Wednesday 22 February 2012

Group Project- Eva, Ben, Sarah

We aim to provide an interactive account of the UK Riots (August 2011) where the main webpage will be a map of the UK with flagged areas to represent where the activity occured. By hovering the mouse on these flags, one will see a bubble of information about the disruptions (When/What/Who) accompanied by an image, and also links to cultural responses, i.e. articles, interviews, video footage.

It will be a centring of information about the riots, a database that will let you travel
from place to place, day to day, and access responses across different media
platforms. This site will represent cause and affect over the period of the
civil disturbances, possible roots of the problem, and the aftermath across the
U.K.

Tuesday 21 February 2012

Group Project - Sam Murphy, Jack Brumby, Joey Davey

Our project is going to be based around World War One and the cultural responses to that event. Which will include paintings, poems and audio from that period.

The main page will be about relevant information about the project, and links to various other pages for which there will be a maps, timeline, images, various texts and Wordle maps.

A timeline of all the things we included battles, cultural aspects such as publication of poems and diaries, important speeches.

The project will include several pages for each piece of text. (Poems, speeches, anecdotes and diary entries) Each one will have an interpretation of the text through Wordle, in an image, or link to an image of the text through Wordle.

For poems there will be a link to an audio recording of that poem, if possible from poetry archive or other sources.

There will be a page for a map of the different locations which will be linked to the timeline, to show battles, births and deaths of authors and poets and politicians.

Throughout the whole few pages 4 or 5 there will be several images of paintings and photographs


Monday 20 February 2012

Group project proposal: Lucy, Amy, Tom, Jonny

We want to create a website covering Shakespeare’s life aimed at secondary school children: Shakeitup

The homepage will consist of a timeline of Shakespeare’s life, including key events and the plays by him covered in secondary schools.

Text will be minimal on the timeline, as each event will be primarily represented by an image and a caption. These captions will be clickable and will link to other relevant webpages (a few of which we will also create), or further relevant images, clips of plays in performance or of film adaptations.

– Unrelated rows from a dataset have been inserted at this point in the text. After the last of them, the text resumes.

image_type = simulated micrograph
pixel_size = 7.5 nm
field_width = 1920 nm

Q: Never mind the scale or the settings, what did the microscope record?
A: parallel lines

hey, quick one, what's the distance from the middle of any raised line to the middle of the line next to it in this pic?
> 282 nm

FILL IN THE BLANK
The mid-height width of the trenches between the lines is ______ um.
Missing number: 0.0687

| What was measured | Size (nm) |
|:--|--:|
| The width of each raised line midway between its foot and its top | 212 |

We also want to include a feature whereby hovering over images/captions reveals a text bubble of brief facts.

Monday 6 February 2012

Hack the Book from Home

Yesterday the Observer published an article entilted 'Welcome to the desktop degree...'

Perhaps this module has the potential to explore the restrictions of in-class teaching, by exploiting the resources of the digital age, which we so often discuss. Throughout we have been analysing the difference and comparing the importance of the physical versus the digital- how the humanities are keeping up with the technological shift. How do we think this module would work if fully taught via online classes? Would we be learning more or less?

And to go even further, how likely do we think it is that (in the not-so-distant future) online classes will dominate traditional modes of teaching, where lectures and seminars are merely digitalised classes, students never again answering "yes" to a register but checking a login box, perhaps, on an online forum?